TALLAHASSEE —Florida A&M University has drafted a series of proposals to crack down on hazing, including hiring two additional employees to deal directly with the issue. Separately, a national coalition has been formed to focus on hazing and its ill effects on campus life. And a Miami congresswoman is preparing legislation that will toughen actions against those responsible for hazing.
The FAMU plan was scheduled to be discussed by the university’s Board of Trustees at a June 6-7 retreat this week.
A FAMU statement Tuesday said President James H. Ammons will present for discussion “new measures the university was asked to develop as part of the BOT’s updated Anti-Hazing Plan.”

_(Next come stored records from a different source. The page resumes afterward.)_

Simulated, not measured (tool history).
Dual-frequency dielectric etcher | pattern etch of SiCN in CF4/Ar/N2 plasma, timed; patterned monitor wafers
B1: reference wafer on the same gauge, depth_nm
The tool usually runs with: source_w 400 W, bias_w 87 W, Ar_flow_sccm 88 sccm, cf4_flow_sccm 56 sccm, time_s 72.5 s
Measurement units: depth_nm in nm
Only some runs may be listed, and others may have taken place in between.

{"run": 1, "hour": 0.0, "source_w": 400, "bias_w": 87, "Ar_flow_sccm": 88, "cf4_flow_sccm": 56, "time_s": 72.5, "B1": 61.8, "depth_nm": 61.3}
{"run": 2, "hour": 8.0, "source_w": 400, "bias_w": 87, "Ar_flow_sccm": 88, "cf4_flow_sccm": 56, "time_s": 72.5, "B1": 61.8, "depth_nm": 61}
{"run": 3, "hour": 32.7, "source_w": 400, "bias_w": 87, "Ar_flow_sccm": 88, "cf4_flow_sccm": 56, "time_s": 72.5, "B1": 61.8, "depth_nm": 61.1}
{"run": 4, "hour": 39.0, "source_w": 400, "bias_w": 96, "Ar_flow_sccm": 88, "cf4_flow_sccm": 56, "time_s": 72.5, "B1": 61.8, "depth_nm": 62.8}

The proposals were developed at the direction of the board and in consultation with the administration’s internal crisis management committee and the trustees, the statement said.
The plan includes:
• Appointment of an anti-hazing special assistant to the president, with broad-ranging authority to address hazing issues throughout the university.
• Appointment of a compliance officer in the music department who will report directly to the special assistant for anti-hazing.
• Re-organization and expansion of staff in the Office of Judicial Affairs to facilitate the adjudication of hazing issues and other matters pertaining to the student code of conduct.
• Establishment of an anti-hazing website and Facebook page by the fall semester to enhance education efforts and reporting.
Ammons will discuss the structure and operation of the marching band and the Department of Music. Once the new structure is in place, the university will begin the search for a new band director.
Measures proposed for the band include a four-year limit on how long a student may be in the music department band and requiring that all band members be full-time students.
Also, band practice would be limited to 20 hours a week and must be supervised by music department staff.
The band has been suspended since November 2011, following the hazing death of drum major Robert Champion for which 11 band members have been charged with felony hazing and two with misdemeanors.
The FAMU announcement came days after the Associated Press reported that a coalition of black fraternities and sororities have joined National Action Network leader Al Sharpton and others in pledging to work harder to end hazing on college campuses.
“We no longer can treat it as a series of isolated and unrelated sets of unfortunate incidences,” said Jimmy Hammock, president of Phi Beta Sigma Fraternity Inc., which heads up the coalition.
“It's almost as if someone has tattooed in their brain this is the way to be accepted,” said Rep. Frederica Wilson, D-Fla. She said her anti-hazing efforts earned her the nickname “`Haze Buster” when she served as a regional director of Alpha Kappa Alpha Sorority Inc.
Wilson is drafting a bill under which students would permanently lose eligibility for financial aid if they are convicted of hazing under state law or are officially sanctioned by a college or university for hazing. The bill also would require states to enact felony criminal hazing statutes or lose transportation funding, AP reported.